Celebration, however, is ephemeral (or rather, skin-deep), a cankerous malignancy of the soul because of the obvious succumbing to crowd pressure which one buries deeply within—perhaps, just perhaps, the psychodynamics of political catharsis, the necessary purification allowing the individual complicity and denial simultaneously, so that stoning Tessie Hutchinson or repudiating Thomas Stockmann is good for the community, a patriotic act, so therefore blameless and time to move on.  Sound at all familiar in America, from at least 1945 on?  Thus, celebration hangs on an imposed complicity (which the individual subject to cultural pulverization willingly accepts), so that if normality equals the status quo, it comes at a price: self-betrayal, in the sense that blocking from consciousness the secret which could expose the evil to which all through their silence have consented, results in a state of dissociation, the individual separated from self, others, community, on one level, falsely integrated on another, leaving a rather pitiful figure, one whose passiveness and lack of political consciousness is not surprising.

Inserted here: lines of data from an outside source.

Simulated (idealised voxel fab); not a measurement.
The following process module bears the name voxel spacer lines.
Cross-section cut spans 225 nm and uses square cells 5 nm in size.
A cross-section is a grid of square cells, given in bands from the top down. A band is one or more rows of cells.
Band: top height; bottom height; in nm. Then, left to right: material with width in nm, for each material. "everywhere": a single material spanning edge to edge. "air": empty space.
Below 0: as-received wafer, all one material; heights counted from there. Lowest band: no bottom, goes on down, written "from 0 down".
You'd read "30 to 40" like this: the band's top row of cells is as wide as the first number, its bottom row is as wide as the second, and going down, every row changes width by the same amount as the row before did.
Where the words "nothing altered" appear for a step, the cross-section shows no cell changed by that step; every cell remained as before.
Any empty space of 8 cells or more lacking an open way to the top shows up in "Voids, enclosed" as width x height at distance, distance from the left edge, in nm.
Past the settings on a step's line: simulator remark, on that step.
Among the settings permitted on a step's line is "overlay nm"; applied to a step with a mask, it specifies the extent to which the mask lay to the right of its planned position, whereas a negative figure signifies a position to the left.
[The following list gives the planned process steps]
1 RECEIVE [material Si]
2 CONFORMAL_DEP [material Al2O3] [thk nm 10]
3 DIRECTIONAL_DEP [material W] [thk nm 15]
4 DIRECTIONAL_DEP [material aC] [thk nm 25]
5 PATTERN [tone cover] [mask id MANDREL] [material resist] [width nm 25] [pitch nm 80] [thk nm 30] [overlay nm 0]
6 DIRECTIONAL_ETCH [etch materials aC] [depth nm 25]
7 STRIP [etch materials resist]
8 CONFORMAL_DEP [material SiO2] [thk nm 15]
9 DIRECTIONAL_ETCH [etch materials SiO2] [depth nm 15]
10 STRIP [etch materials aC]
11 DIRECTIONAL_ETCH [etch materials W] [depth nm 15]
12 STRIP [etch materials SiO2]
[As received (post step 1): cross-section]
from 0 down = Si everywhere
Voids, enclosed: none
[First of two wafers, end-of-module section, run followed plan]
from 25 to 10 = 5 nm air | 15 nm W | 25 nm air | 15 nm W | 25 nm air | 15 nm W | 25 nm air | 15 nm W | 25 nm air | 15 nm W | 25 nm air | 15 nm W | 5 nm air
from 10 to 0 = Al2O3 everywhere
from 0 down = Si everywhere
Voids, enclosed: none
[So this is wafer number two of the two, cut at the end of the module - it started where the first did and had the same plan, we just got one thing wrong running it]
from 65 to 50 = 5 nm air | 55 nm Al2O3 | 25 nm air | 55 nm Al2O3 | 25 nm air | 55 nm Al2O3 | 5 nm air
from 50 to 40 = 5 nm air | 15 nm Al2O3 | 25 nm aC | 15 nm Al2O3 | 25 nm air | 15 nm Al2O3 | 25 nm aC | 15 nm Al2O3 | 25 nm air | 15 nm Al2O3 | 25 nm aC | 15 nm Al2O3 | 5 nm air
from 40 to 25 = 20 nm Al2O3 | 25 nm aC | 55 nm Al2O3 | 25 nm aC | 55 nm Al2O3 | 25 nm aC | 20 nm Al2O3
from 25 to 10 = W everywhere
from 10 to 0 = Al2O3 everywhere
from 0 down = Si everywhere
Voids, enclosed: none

This dissociation fictionalizes reality into what ruling groups proffer for domestic consumption: the mythopoeia of freedom, itself closely following the principles of market fundamentalism, meant to displace all recognition of class dominance, the priority assigned to capital accumulation, the acceptance of a still more magnified National-Security State.  Both metaphorically, and for some, actually, Rousseau’s bold statement about Man everywhere in chains, as highlighting the emptiness of freedom when not supported by requisite institutional foundations (themselves, of course, still open to debate—although neither massive surveillance nor targeted assassination is among them), is on point concerning the individual’s manipulation and resulting psychological costs, therefore, of humbling oneself to moral-mental enslavement in accepting the conceits and deceits of power, which remain carefully hidden.  Sadly, the individual is ill-prepared to perceive his/her alienation.  Political consciousness is suspect, moral consciousness doubly so.

The idea of a return to the status quo—the fruits of complicity—is misleading in one respect:  actually, the status quo is a dynamic condition, not only because it requires the full arsenal of societal repression (including the soft glove of public relations) to hold the line, but also because, with each successive commitment to complicitous behavior, the screws tighten more, the escape routes are better covered, a rigidness of punitive law and ideological closure are raised a further notch.  For both Ibsen and Jackson, the celebration, based on the respective communities having paid their dues to good citizenship, is false consciousness via internalizing the ruling societal myths, which are themselves the window-dressing for stabilizing the inequities of power.  Transitioning to a seeming recovery involves first accepting acquiescence to these myths as a public, even moral, virtue; in the process one becomes anesthetized to human suffering, until finally, habituated to falsehood and/or denial, one passes beyond guilt, even uncertainty, into the glory of a patriotic sunset.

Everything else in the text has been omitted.